Saturday 15th September marked the four-year anniversary of the collapse of Lehman Brothers. In line with other indices, the Liv-ex 100 inevitably suffered from the aftershock, and fell by 3.7% in September 2008, before falling a further 12% in October (the largest monthly movement in its history). The instant fall-out from the crash was felt by all but Gold, which dropped below its pre-Lehman level just once in October 2008, and has far outperformed all other asset classes since.
Having struggled to recover their original level (and stay above it), the S&P 500 and FTSE 100 are now respectively 9.6% and 1.3% up on four years ago. The FTSE 100 finally met the path of the falling Liv-ex 100 in July 2010, and is only marginally keeping its head above its pre-Lehman level.

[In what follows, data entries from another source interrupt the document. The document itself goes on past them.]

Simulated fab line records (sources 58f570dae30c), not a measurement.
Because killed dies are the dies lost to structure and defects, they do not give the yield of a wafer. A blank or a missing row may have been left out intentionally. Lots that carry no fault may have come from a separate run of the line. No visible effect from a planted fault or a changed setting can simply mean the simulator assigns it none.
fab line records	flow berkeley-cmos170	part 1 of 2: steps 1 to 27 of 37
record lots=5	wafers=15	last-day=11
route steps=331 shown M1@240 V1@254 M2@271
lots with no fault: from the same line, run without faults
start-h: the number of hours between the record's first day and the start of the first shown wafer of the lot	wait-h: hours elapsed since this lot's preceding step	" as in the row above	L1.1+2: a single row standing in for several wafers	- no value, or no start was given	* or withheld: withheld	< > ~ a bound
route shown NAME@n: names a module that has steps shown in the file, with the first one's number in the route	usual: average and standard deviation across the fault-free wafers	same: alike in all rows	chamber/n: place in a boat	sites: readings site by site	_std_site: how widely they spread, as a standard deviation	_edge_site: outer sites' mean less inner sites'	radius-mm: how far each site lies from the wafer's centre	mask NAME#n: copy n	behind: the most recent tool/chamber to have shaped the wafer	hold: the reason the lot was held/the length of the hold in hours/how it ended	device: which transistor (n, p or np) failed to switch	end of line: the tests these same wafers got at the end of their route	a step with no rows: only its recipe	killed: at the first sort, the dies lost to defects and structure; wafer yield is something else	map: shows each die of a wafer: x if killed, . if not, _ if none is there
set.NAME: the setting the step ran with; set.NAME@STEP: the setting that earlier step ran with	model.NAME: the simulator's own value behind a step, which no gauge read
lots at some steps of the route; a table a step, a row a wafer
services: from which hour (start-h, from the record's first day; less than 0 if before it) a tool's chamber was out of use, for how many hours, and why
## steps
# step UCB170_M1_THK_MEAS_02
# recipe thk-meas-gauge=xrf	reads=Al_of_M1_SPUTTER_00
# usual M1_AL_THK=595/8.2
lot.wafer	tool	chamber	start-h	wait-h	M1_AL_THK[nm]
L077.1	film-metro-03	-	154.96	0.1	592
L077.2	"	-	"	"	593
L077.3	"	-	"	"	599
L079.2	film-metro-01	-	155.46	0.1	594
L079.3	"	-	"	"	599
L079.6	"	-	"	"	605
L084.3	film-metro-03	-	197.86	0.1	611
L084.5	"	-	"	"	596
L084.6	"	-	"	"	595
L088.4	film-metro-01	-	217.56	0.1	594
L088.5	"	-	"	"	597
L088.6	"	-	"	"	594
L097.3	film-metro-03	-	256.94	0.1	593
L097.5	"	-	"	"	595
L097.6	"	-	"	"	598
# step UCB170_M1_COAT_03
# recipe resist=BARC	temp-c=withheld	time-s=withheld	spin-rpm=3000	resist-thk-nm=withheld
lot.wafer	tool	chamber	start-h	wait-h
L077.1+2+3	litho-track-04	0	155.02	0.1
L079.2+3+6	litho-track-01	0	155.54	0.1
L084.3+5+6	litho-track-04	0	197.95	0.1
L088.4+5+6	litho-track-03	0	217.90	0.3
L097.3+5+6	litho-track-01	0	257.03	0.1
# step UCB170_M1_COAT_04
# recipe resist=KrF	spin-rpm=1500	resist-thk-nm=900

Meanwhile, the Liv-ex 100 and Shanghai Composite have near-mirrored each other’s paths since summer 2010, when Asian demand for Lafite and the other First Growths saw the wine indices shoot skywards. Indeed it is only over the last couple of months that their fortunes have diverged. The Shangahi Composite sunk 2.4 percentage points between July and August to land at 14% below its level from four years ago, while the Liv-ex 100 made a small step up. Only time will tell as to whether this marks a more permanent divide between the paths of wine and Chinese equities. Currently, the Liv-ex 100 is 2.4% below its level from before the Lehman crash.